A couple weeks ago I ordered a street hotdog for lunch.
I put ketchup, mustard and relish on it and then I looked around a bit, in search of something else. That's when the guy beside me asked the vendor, "Do you have any mayonnaise?" Relief washed over me. I wanted mayo too—in fact it was the only sauce that really mattered to me—but I was too ashamed to request it myself. This is what happens when you live in a mayo-hostile world.
I love mayonnaise. I love how it's equal parts salty, fatty, and tangy. As a kid I would put a heavy dollop of mayonnaise into my mashed potatoes and it wasn't until I was older I realized other people use sour cream. I've also put it on pizza, and even steak. Hell, last night I was out of dinner options (I'm following a low carb diet) so I ate hardboiled eggs with mayo, which, in essence, is mayo on mayo. The only time I've ever been offended by the presence of mayo was when a white curry professor showed me how to make coronation chicken. Mayo and curry do not make good bedfellows.
Before I continue, let's establish the facts: mayonnaise is a sauce made up of beaten egg yolks, oil, vinegar, and seasoning. According to Slate, it was likely a French creation that dates back as far as the 18th century. Actually those are all the mayo facts I have.

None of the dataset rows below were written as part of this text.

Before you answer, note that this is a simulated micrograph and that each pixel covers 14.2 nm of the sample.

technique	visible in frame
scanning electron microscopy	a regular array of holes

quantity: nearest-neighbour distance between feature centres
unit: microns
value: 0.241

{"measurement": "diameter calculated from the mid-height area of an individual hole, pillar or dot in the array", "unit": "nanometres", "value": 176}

These days, we typically think of mayonnaise as a sandwich spread. But for some of us, its uses are infinite. Mayo is to dry/fried food what Crystal Light is to water, what Pitbull is to a J-Lo song, what lube is to… things that need lubing.
"My fave is mayo on fries," my coworker Kate McKerroll said during a heated Slack debate over the merits of mayo. "The fry is the vessel for the mayo to enter you."
Jessica Pelletier, a Gatineau-based server who is so die-hard she has "mayonnaise" tattooed to her wrist, told me she will often put mayo on her plate and dip a burger into it.
Growing up "we always had the massive mayonnaise tub in my fridge and always had a back up in our cupboard," she said, noting her mom fully approved of the tattoo.
Despite our fondness for mayo, it's hard to open up about it. I've fielded enough aghast looks to know that it's just easier to hide my mayo use, at times racing to scoop it into my plate and put the jar back in the fridge before anyone else came into the lunchroom. The anti-mayo crowd are a bunch of judgey dicks.
In fact yesterday's conversation got so intense our socials producer Sasha Kalra actually left the Slack channel. He believes mayo is "gross and uninspiring." "If bland had a flavour it would be mayo," he told me. Others, like VICE staff writer Allison Tierney, are even more dramatic about their "hatred" of mayo, likening it to a phobia that has brought her to tears.
"If it is plain mayo I will gag," she said, noting part of the problem is mayo's esthetic, namely "how it is so globby."
There's even a Reddit thread questioning why Americans hate mayo so much. (When I was in Amsterdam recently, I was given mayo with my schnitzel. Frankly it saved an otherwise inedible dish.)
One thing the critics love to say is they don't like OG mayo, but they're OK with sriracha mayo, wasabi mayo, or spicy sauce in sushi rolls. Hate to break it to you, but mayo by any other name is still mayo. Likewise, aioli, bearnaise, McChicken sauce, tartar sauce, chipotle, and probably a bunch of other delicious crap are also ALL MAYO. And what other condiment could be so versatile?
This mental gymnastics required to separate mayo from other sauces that are primarily comprised of mayo lead me to believe that the true beefs with the sauce have nothing to do with its taste.
Pelletier said she's observed that it's mostly men who hate mayo and she has a theory as to why.
"I think it's like a semen-like sauce; it reminds them of semen, and the creamy texture. They see it and they don't wanna eat it," she said.
She might be right but I also think it's just not "cool" to like mayo. You don't get cred for dousing your food with mayo the way you would with hot sauce, which btw is super overrated. People think it makes you fat (it actually doesn't, carbs and sugar do.) Let's face it: mayo is the Nickelback of condiments. As one fan recently told Daily VICE, there are people who admit they like Nickelback and people who are just liars.
If you're wondering why I'm writing this, I can't say I blame you. But I think my point is: it's time for mayo lovers to come out of the shadows. If there's anything I learned from doing very cursory research on this topic, it's that there are actually more people who love mayo than not. Put mayo wherever the hell you want—some people even use it for hair masks and facials. And one last thing: fuck Miracle Whip.